I couldn't agree more. One of my biggest problems with previously existing player evaluation systems is that they don't appropriately account for expansion. It dilutes the league and brings down the average and replacement levels against which players are judged. Expansion is largely responsible for the fact that most systems have disproportionate numbers of players who peaked in the 60s/early 70s and 90s/early 00s toward the top of the rankings, with far lower representation from the mid 70s through the 80s. I've only worked with OPS+ and ERA+ data on this issue, but my research has shown that expansion causes a bump in both of these statistics in terms of the league top 10s for about 5 years before returning to their previous levels. What some may find counterintuitive is that OPS+ and ERA+ always move in tandem at the highest levels, rather than the league-leading hitters improving at the expense of the pitchers or vice versa. The top values appear to be much more influenced by changes in the average level, chiefly through expansion, than by changes in the players occupying the top spots on the leaderboard. I'm interested to see how the player rankings differ from other evaluation systems by incorporating this factor into the model.

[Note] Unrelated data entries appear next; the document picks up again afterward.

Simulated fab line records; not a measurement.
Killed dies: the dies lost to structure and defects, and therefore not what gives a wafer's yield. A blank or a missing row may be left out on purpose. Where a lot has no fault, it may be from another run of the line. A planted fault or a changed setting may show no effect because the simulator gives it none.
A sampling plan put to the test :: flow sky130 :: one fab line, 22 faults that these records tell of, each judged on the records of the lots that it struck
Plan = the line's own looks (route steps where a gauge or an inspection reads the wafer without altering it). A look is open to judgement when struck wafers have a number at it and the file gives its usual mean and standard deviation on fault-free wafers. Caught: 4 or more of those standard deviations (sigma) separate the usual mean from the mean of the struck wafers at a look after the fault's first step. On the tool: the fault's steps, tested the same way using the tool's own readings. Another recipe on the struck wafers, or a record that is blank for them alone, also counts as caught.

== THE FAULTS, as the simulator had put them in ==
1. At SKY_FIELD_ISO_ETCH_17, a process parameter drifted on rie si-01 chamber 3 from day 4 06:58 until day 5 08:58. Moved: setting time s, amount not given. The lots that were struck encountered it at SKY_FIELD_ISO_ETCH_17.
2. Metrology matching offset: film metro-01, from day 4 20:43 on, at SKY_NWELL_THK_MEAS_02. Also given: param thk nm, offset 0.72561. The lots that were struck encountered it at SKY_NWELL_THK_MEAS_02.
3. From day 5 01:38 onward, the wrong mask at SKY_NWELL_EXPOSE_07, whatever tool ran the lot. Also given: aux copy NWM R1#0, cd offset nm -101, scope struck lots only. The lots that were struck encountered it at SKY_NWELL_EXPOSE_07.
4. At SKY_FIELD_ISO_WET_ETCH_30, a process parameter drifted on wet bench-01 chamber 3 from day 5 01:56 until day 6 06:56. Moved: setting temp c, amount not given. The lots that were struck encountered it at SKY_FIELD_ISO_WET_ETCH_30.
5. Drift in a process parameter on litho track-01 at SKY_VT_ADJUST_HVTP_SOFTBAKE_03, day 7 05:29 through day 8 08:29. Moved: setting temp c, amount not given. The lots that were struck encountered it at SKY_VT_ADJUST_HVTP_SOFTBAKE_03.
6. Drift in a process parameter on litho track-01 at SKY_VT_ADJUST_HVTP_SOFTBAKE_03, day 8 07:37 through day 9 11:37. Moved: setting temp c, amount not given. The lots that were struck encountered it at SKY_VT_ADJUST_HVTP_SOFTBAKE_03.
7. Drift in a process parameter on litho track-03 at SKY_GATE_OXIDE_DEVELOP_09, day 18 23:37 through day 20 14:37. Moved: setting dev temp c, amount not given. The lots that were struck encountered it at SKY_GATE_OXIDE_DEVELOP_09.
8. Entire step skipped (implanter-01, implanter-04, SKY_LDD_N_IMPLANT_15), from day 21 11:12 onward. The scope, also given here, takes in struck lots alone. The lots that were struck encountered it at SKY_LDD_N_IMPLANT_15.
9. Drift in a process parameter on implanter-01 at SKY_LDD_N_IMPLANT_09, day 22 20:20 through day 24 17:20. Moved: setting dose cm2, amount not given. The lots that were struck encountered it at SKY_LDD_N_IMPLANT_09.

I am always stupid in these conversations, so feel free to point out why :)
Bob Dernier Cri, you are right that expansion lowers the absolute empirical replacement level relative to average (and in early versions of this system, guys from the 8-team leagues came out poorly since replacement was so close to average). But my approach here is to first standardize all the wins-above/below-average scores for every player to the projected standard deviation of the league, puttinh all seasons (regardless of expansion, league size, and every other factor under the sun) on an equal footing. THEN I look at the worst three regulars and calculate replacement level. So replacement level is really tied to a z-score--say, 2 standard deviations below the mean (I have no idea what the real number is)--rather than an absolute figure.
My point about expansion was that since those seasons tend to have much higher standard deviations, they get regressed more than other seasons.
Now let's compare him to, say, 1895 Jesse Burkett. After straight-line-adjusting for season length, Burkett was 6.8 wins above average with the bat and 0.9 wins above average with the glove, for 7.7 wins above average total. He too had an above-average PA total, so he was 7.1 wins above average per season. A replacement LF for 1895 would be someone like Tommy McCarthy, who was -0.6 wins per season with the bat and -0.9 wins per season with the glove, for -1.5 wins per season total. The projected standard deviation for the 1895 NL is 3.25 (the real one was 3.27), so Burkett was (7.1-(-1.5))/3.25 = 2.65 standard deviations per season better than McCarthy. Readjust for Burkett's high PA total, and he was 2.89 stdevs above replacement.
Thus, although Burkett's raw .409/.486/.524 line obviously dwarfs Concepción's modest .281/.348/.415, his 154 OPS+ is still far superior to Concepción's 107, and his 9.4 wins above replacement exceed Concepción's 6.7, once you adjust for the "ease of domination" of the 1895 NL, the two seasons were equally valuable: both made a 2.9-standard-deviation-above-replacement contribution to a pennant. In the 2005 NL, with a 2.30 projected standard deviation, a 2.9 stdev-above-replacement contribution is worth 2.3*2.9 = 6.7 WARP.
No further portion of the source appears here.